Happy Friday everyone! We made it through another week. In two weeks from now, I will be packing up my bags and getting ready to travel to the Emerald Isle!! I can’t wait. I’m like a kid counting down to Christmas. 🙂
In the near term, I’m just excited that this weekend is finally here! I don’t have any major plans and I’m really hoping that I can get out tomorrow morning for a nice longish run. It’s been a while. I also started a new running book last night, which I’m hoping will serve to inspire me: Once a Runner. I’ll let you know how it is.
And that means that I finally finished The Hour I First Believed by Wally Lamb!! YAY! So I will leave you all on this fine Friday with a nice little book review. Have a great weekend!
The Hour I First Believed
By: Wally Lamb
This is the second Wally Lamb book I’ve read. I read “She’s Come Undone” a long time ago – I think when I was in high school and to be honest, I can’t recall very many details about that book. I probably need to read it again. I do remember that it was about some very traumatic and sad things. So I went into this second book kind of expecting some grizzly events and Lamb certainly followed through.
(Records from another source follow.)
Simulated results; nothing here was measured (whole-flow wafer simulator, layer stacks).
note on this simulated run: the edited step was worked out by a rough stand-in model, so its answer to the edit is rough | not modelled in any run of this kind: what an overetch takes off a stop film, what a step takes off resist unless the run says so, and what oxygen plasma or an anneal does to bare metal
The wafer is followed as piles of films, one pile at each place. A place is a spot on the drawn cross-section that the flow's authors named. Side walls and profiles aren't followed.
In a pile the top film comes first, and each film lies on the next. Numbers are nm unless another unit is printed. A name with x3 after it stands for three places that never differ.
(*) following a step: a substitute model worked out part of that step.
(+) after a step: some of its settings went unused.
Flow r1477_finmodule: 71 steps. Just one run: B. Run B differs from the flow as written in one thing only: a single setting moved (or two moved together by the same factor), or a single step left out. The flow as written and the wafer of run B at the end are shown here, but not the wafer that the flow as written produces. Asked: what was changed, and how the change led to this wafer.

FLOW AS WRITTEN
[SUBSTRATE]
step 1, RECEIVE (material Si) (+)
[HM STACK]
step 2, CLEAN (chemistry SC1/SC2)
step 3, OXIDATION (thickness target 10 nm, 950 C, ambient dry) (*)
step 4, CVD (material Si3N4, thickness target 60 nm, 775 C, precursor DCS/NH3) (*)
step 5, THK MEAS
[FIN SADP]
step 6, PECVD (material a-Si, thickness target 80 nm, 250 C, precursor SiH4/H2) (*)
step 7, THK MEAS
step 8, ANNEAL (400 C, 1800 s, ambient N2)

“The Hour I First Believed” spans several years (I want to say 15-20 years) of a man’s life. This man has a connection to the Columbine shooting and that event basically shapes and drives the course of the rest of his life. As you can imagine, it doesn’t exactly shape it in a positive way.
The main character, Caelum Quirk ,is very well-developed by Lamb. He isn’t perfect and his tone and sarcastic nature come across very well in the book. His anger can also be distinctly felt by the reader. I felt like his wife, Maureen, wasn’t as well-developed and I wasn’t able to connect with her as much.
If you ever thought you got a raw deal in life, please read this book and you will probably feel a little bit better. Every time something bad happened in Caelum’s life, I thought that was going to be the end of it. That was the last blow and now he was going to have a chance to start putting the pieces of his life back together. Umm, no. It pretty much stays tough for Caelum right up until the end of this book. I guess you could say that frustrated me. But maybe that was Lamb’s point; that in real life, the bad or difficult times don’t just come to an end forever, we will constantly have ups and downs and it’s unrealistic to think that at any point in your life the tough stuff will be over.
I will say that I thought for the most part, Caelum remained pretty positive in the face of such adversity. He definitely had his raw moments, but I always felt that he was going to pull through and work it out—he always made me believe (I know, how cliché right?).
Overall, I definitely recommend this book. It’s a long one with 700+ pages, but when you’re taking a journey through a decent chunk of a person’s life, you can’t expect it to be quick and easy. I wouldn’t say it’s a feel good book, but it might just make you appreciate some of the things in your life a little more as you work your way through the catastrophes in Caelum’s.